Noah Bubenhofer
(bubenhofer@ids-mannheim.de), Roman Schneider (schneider@ids-mannheim.de)
Institute for German Language (IDS), Mannheim/Germany
In this feasibility study we aim at contributing at
the practical use of domain ontologies for hypertext classification by
introducing an algorithm generating potential keywords. The algorithm uses
structural markup information and lemmatized word lists as well as a domain ontology
on linguistics. We present the calculation and ranking of keyword candidates
based on ontology relationships, word position, frequency information, and
statistical significance as evidenced by log-likelihood tests. Finally, the
results of our machine-driven classification are validated empirically against
manually assigned keywords.
Research into ontologies has received much attention for
the last years [16] [17] [18]. Due to its practical use for common tasks related
to knowledge sharing and publication, it has been subject of study in most different
scientific communities. Ontologies are often seen as enabling technology for
information sharing, with their ability to be easily reused being a key factor
for successful application scenarios [4] [6] [8] [15]. On the web, which represents a large universe of mostly unclassified
semi-structured hypertexts, semantic techniques and
technologies open up new strategies for information
retrieval and text classification [5].
The Institute for German Language (IDS) in Mannheim is
the central institution for research and documentation of the German language.
It hosts several specialist resources, including the hypertextual information
systems Grammis and ProGr@mm and
a terminological ontology [12] [13] [14]. Since only less than 40% of the
hypertexts are classified with manually assigned keywords, our goal is to gain insight of how ontology features can affect automatic semantic-statistical
classification. We introduce the resources as far as necessary to understand
our test-bed, and then present a self-conducted empirical
case study to verify the feasibility of our approach.
Grammis is a specialist hypertext resource that brings
together terminological, lexicographical,
and bibliographical information about German grammar. Initiated more than a
decade ago, it combines traditional description of grammatical structures with
the results of corpus-based studies and hypermedia design principles.
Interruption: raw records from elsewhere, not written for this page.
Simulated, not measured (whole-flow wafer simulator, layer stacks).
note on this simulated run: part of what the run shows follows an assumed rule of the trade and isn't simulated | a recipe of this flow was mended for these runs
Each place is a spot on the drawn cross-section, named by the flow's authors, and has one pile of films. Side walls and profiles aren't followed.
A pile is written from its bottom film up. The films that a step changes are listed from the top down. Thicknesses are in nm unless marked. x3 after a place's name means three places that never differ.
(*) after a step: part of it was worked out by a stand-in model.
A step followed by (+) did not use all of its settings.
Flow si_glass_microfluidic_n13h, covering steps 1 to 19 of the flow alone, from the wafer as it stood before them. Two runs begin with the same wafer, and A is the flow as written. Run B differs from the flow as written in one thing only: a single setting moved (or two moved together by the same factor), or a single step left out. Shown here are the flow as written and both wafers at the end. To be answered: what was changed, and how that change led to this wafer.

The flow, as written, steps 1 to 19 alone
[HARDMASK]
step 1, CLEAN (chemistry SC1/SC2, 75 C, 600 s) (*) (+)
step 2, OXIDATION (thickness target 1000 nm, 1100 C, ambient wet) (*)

Considering that the grammar of human languages is a highly complex scientific
domain, the project authors use hypertext chunking and linking as well as
multimedia extensions like spoken language excerpts and graphical explanations
in order to address a broad target audience with heterogeneous foreknowledge.
Their goal is to present a comprehensive overall picture of contemporary German
grammar from a syntactic, semantic, and functional perspective. Today, Grammis[1]
is the most prominent academic information system dedicated to German Grammar,
with consistently more than 50,000 page impressions per month. ProGr@mm[2]
is an e-learning system for schools, colleges, and universities, and didactically
prepared for online learning. A special module covers selected grammatical topics
from the perspective of other European languages and is well-suited for
students and teachers of German as a foreign language. Functional add-ons are
guided tours, personal notes, and discussion forums for the educational
community.

From a technical point
of view, both Grammis and ProGr@mm can be described as XML- and database-driven
web information systems, whose semi-structured hypertext nodes (instances)
conform to the Grammis Markup Language (GrammisML). GrammisML defines detailed constraints
on the instance’s logical structure, allowing for subsequent cross-media
publishing (“one source fits all”). It provides conventional block elements
like paragraphs, lists, or tables, as well as specific markup structures for
the coding of grammatical metadata, typed hyperlinks, etc. Using a web-based
authoring frontend, arbitrary keywords and object words/phrases for retrieval
operations can be assigned manually. Parsing, analysis, and transformation of
the hypertext resources are conducted using established technology like XPath,
XQuery, XSQL, and XSL Transformation [11].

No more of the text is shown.